In order for a invention to be a claimed invention each of these given requirements must be satisfied.

a. comprised of patentable subject matter

b. useful

c. novel

d. non-obvious

e. adequately described.

The non-obvious requirement is a critical element to patent ability. In essence, even if the applicant can demonstrate patent able subject matter, utility, novelty, the patent will not issue if the invention is trivial. In order to determine if an invention is trivial it is necessary to see if there was a motivation in prior art to do what the inventor has done, or if there is some reasonable expectation that the combination of elements would achieve a successful result. If the prior art does not explicitly and with identity of elements, teach the invention, the patent applicant may still be thwarted if there are a number of references that, when combined would produce the claimed invention.

A Patent may not be obtained if it contains only obvious difference from prior art. Under U.S. first to file system an invention is obvious if the difference between the subject matter sought to be patented and prior art are such that the subject matter as a whole would have been obvious at the time a patent application is filed describing the invention. The obviousness inquiry is highly fact specific and not susceptible to per se rules. For example, a patent infirngement defendant or one challenging a patent at the office cannot simply present evidence of anticipation and then say “ditto” to establish obviousness.

Sometimes combining things is not readily apparent, sometimes it is. That is what makes obviousness a tricky inquiry. Obviousness is a fact based and subjective inquiry, and in my experience many inventors are simply not capable of making an honest determination. Frequently inventors are simply blinded by the fact that no single reference describes the invention in total. That is the first step in determining whether you can obtain a patent, but that exact identity inquiry relates to novelty.  Obviousness is the next step in the road to patent-ability, and a significant hurdle.
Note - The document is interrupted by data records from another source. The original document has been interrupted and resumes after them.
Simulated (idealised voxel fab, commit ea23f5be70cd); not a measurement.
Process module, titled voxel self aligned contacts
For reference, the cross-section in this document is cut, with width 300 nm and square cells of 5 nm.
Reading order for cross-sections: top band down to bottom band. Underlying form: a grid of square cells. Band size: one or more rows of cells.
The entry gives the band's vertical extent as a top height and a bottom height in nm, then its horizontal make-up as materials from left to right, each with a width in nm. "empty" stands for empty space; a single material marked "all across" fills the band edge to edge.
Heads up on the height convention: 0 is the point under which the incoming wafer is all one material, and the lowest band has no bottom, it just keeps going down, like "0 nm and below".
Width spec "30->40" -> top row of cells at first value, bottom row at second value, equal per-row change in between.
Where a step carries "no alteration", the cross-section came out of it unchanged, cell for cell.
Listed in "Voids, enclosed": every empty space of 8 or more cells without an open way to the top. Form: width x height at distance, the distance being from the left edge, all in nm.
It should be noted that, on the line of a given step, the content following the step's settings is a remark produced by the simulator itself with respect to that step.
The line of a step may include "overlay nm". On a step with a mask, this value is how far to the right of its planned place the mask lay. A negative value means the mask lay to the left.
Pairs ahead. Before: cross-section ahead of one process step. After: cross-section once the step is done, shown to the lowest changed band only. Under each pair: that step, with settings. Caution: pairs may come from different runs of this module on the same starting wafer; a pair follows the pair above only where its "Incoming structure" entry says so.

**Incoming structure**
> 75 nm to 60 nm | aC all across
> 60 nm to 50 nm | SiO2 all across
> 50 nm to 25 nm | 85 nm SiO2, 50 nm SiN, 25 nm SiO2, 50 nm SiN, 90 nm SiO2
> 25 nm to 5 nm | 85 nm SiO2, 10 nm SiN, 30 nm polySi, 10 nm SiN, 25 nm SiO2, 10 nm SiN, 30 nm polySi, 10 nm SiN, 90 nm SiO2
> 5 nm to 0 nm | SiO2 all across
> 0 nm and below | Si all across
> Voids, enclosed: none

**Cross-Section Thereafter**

The obviousness determination is based on four factual inquiries;

  1. The difference between prior art and challenged claims
  2. The level of ordinary skill in the field or pertinent art at the time of plaintiff’s invention
  3. What one possessing that level of skill would have deemed to be obvious form prior art reference
  4. objective evidence of obviousness and non-obviousness

The objective evidence includes;

a. The commercial success of invention

b. whether the invention satisfies a long felt need in the industry

c. failures of others to find a solution to the problem at hand

d. unexpected results

e. copying by others

f. licensing by others

e. skepticism of experts

Not all of these secondary consideration of non-obviousness are of equal strength and persuasiveness. Long felt need in the industry when coupled with failure of others is quite strong, while commercial success might not be quite as useful as you think because the success in commerce could be potentially explained by marketing prowess and business acumen and not any particular technological advance.

In determining in what it would have been obvious to a person of ordinary skill in the art, the decision maker may also examine following factor;

a. Types of problems encountered in art

b. Prior art solution to those problem

c. rapidity with which innovation are made

d. sophisticated of the technology

e. educational level of inventor

f. educational level of active worker in field.

Conclusion

The non obviousness requirement is one of the most difficult concepts to explain because as hard as decision-makers may try the ultimate conclusion necessarily incorporates a certain amount of subjectivity. With that in mind, to get a complete picture of obviousness it will be helpful to do further reading on this unfortunately difficult topic.